Legislation urged to protect corporate data, theft of e-mail addresses

WASHINGTON -- A congressional subcommittee exploring the need for new cybercrime legislation was urged today by private-sector officials to back laws protecting the confidentiality of security data shared with the government and to prohibit the "harvesting" of e-mail addresses from Web sites by spammers.

"We are constantly subjected to individuals who come to our site, steal our addresses and then use those e-mail addresses to send illegal spam," said Robert Chesnut, a vice president at online auction site eBay Inc. in San Jose, at a hearing before the House Judiciary Committee's Subcommittee on Crime.

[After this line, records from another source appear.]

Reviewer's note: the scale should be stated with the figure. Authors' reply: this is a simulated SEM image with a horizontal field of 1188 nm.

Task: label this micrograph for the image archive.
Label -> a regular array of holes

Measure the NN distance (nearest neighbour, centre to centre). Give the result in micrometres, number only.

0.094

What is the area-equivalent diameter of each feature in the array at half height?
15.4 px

Chesnut said e-mail harvesters are using automated tools to gather e-mail addresses. Calling the activity a "parasitic process" that undermines public confidence in e-commerce, Chesnut urged the committee to outlaw the bulk harvesting of e-mail addresses for the purpose of sending spam. EBay has more than 29 million registered users.

In other testimony, trade group officials said legislation is needed to keep corporate security data that's shared with government agencies from becoming public under the Freedom of Information Act (FOIA).

"Companies worry that if information sharing with the government really becomes a two-way street, FOIA requests for information they have provided to an agency could prove embarrassing or costly," said Harris Miller, president of the Information Technology Association of America, an industry trade group in Arlington, Va.

Sen. Robert Bennett (R-Utah) is expected to introduce legislation before the August recess that would exempt corporate security data from public disclosure. In the House, U.S. Reps. Tom Davis (R-Va.) and James Moran (D-Va.), who co-sponsored similar legislation last year, are also expected to reintroduce the measure before the recess.

Today's hearing was the third and final hearing on cybercrime by the subcommittee, which is looking for legislative ideas on combating this new criminal activity, said U.S. Rep. Lamar Smith (R-Texas), the subcommittee chairman.

"We hope that these hearings will result in some legislation," said Smith. He noted that Congress hasn't updated many of its laws to reflect new technologies and methods of communications since the mid-1980s.

Earlier this week, the committee was urged by Michael Chertoff, a newly confirmed assistant attorney general at the U.S. Justice Department, to toughen penalties for some cybercrimes and to make changes in procedural regulations to clarify the laws used to trace telephone calls so that they can also be applied to e-mail and telephony (see story).

Chertoff, as well as the private-sector officials who testified today, said government must have adequate resources to combat cybercrime.

Underscoring legislative concerns by the private sector was the view that federal law enforcers must move aggressively, particularly to protect intellectual property.

"Criminal prosecution and penalties provide deterrence in a way that civil judgments cannot," said Bob Kruger, a vice president at the Business Software Alliance, an industry trade group whose membership includes some of the world's largest software companies, including Microsoft Corp. and Adobe Systems Inc. in San Jose. Kruger said software piracy is costing businesses approximately $11.75 billion annually.

Kruger said that there has been progress in stepping up the pace of prosecutions, but that sustained effort is needed. "Pirates need to know that they stand to lose not just money, but also their liberty," he said.